Four Performances-Part One: a 19-year-old Reads Leonard Cohen

I don’t know what I should tell him about the performance.

I think I know some things he doesn’t, but of course all knowledge is transient, subject to new knowing, new conditions. And the matter is complicated because the person whose performance I’ll present today is by my teenage self.

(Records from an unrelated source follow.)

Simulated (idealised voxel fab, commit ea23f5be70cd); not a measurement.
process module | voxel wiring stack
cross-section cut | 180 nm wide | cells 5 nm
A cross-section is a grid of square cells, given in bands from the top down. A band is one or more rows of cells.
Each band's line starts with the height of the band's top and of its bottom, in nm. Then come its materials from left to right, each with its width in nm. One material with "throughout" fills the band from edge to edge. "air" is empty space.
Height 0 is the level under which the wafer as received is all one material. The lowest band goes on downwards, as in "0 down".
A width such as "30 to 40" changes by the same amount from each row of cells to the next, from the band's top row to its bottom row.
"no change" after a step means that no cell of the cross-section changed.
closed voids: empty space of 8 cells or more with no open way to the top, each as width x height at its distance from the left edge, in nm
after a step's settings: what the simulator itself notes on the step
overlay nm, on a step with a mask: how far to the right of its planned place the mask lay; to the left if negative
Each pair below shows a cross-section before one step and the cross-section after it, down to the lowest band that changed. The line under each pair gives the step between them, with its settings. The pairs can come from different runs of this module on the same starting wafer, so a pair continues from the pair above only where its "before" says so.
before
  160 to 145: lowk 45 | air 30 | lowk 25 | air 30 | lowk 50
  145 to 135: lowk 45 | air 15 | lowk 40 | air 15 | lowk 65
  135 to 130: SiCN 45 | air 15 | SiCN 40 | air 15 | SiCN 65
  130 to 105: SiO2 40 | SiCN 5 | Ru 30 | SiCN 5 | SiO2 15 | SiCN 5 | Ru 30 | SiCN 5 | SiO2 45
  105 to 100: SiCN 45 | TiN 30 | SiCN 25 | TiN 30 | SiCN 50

I was a few weeks into being 19. I was beginning my second year of what will become a foreshortened higher education at a small college in Iowa. The year before, my first year there, had been a high point of my then shorter life. I met my continued friend and musical co-conspirator Dave Moore there, along with his partner Celia Daniels; Jim Scanlon from Chicago, a right guard football player who wore an ankle length wool cape and shared lefty politics; John Schuler, a southern Illinois boy who soon grew a full John Brown beard and became a searcher for American ideals; and Louis Fusco, an east-coast kid who told me he’d sat right next to Steve Winwood’s organ on a stage back in Fusco’s hometown, and who like me had a little cassette deck and liked to record with it. Since I had grown up in a 700 population town near nothing much more than that, I’d never met anyone with these varieties of interests and experiences. I had made do with reading. First, 19th century gothic Poe, then iconoclasts like Mark Twain, George Bernard Shaw, and William Blake. Listening too: The Fugs and the Mothers of Invention, the skeleton key blurt of Bob Dylan, the psych-fi of the Jefferson Airplane, and that Rimbaud of Venice Beach: Jim Morrison.

But all that was assimilated inside my own head — an empty auditorium. Now an old man, that’s where these things, and much since, still echo.

I’d likely tell that teenage me that I was not conscious of class differences. I’m largely right in that — but the 19-year-old might say I knew of those differences, he was just ignoring them. In this time-spanning colloquium I’d reply ignoring this is close-enough-same to ignorance. The school had rich kids, and kids more secure in the mid-century middle-class than my family was. Besides the loans that seemed massive to me in Sixties dollars, I made ends meet as a “Work-Study” student, washing dishes and doing other tasks for the on-site food service. Most of the students were there enjoying their draft deferments and class-appropriate dating and social opportunities — education was largely a customary set of exercises secondary to that.

At the end of my first year, Dave, Celia, and Jim all left this small Iowa college for a better one in Wisconsin. We’d all worked on an “underground newspaper” at the little Iowa college — mimeographed pages filled mostly with satire, though one page printed my first published poem, an ode to the new Brutalist student center on campus that owed a lot to my fresh fascination with Wallace Stevens. That newspaper may have been how I was selected as editor of the official college newspaper for my second college year at the end of my first. I was the last man standing from that independent effort, even though I knew nothing of the editorial role. Celia gave me a crash-course in print layout and production, and I learned in a day from her things that I still used years later.

I’d first met Dave Moore when he presented a Sunday service at the college chapel in the fall of my first college year. The service included his reading from Dalton Trumbo’s Johnny Got His Gun  and Bob Dylan’s “With God on our Side.”   So, as the new school year began, this elevated-by-vacuum me decided to present something similar.

There were a couple of problems with that: I was (still am) a lousy performer — but I didn’t know this yet; and I would have to find something to present, choose a message which I’d justify by what was billed and playing inside the auditorium of my head. For some people this might be a good enough idea: their internal repertory aligns with the zeitgeist. With mine — not so much.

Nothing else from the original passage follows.